- Buyer's guide
Contractors Facing Complicated, Varied Emissions Compliance
Contractors and other operators of off road, diesel powered equipment are encountering a growing number of public construction projects that require retrofits of diesel engines powering older equipment.
These retrofits are not directly related to Environmental Protection Agency (EPA) Tier 4 rules currently being phased in by interim stages. However, the retrofits are being adopted by local agencies following EPA air quality monitoring that designate an area in "non attainment" status and require a plan to bring the area into compliance with EPA standards.
Two large cities that have implemented retrofit requirements for older off highway equipment are New York City and Philadelphia, but the move toward stricter emission rules are not limited to large metropolitan areas.
Joe Suchecki, director of public affairs at the Engine Manufacturers Association (EMA), said a number of cities, states and government agencies are requiring retrofits for non road diesel equipment used on public projects.
"These requirements," he added, "can take the form of ordinances or laws such as in New York City or more local bid specification requirements. On the far end of the spectrum is the state of California where the Air Resources Board has passed a regulation requiring retrofits of essentially all diesel vehicles and equipment in the state."
Such local requirements are reported to be keeping many equipment and engine dealers and distributors busy helping customers address the requirements and adapt their equipment.
Retrofits required include mobile equipment such as loader backhoes and excavators and widely used stationary equipment such as pumps and air compressors.
For example, Joe Abbott, national sales manager of Godwin Pumps, says enforcement of emission regulations in New York City and Philadelphia are generating many customer calls for assistance. The Philadelphia specification mandating retrofits was included in city contracts issued after June 1, 2009, with a six month grace period that expired Dec. 1, 2009.

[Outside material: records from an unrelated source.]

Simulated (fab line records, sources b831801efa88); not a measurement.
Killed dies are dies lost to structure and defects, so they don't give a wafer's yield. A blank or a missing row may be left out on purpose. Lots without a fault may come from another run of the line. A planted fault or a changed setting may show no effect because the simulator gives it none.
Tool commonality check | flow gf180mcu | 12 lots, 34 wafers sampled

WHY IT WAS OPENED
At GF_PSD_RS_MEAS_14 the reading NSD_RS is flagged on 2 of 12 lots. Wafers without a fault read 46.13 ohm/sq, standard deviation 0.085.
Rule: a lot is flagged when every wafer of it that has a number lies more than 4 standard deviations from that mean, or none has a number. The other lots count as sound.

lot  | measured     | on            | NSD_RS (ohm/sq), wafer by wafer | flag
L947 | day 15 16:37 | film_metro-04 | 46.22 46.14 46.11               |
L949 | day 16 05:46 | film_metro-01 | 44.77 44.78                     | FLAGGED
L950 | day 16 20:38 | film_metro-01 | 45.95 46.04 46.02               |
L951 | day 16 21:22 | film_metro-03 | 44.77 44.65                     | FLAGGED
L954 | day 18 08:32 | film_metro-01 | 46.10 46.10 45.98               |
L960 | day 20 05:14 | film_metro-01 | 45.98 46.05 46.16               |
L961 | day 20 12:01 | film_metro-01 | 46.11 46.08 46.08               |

Abbott said his company's pumps with diesel engines of 50 horsepower and higher are affected.
"We are devoting an incredible amount of engineering time researching solutions and evaluating the most economical methods of making retrofits to respond to the needs of owners of our pumps," said Abbott. "Also, it is important to take into consideration the costs of ongoing maintenance required by retrofit accessories such s diesel particulate filters."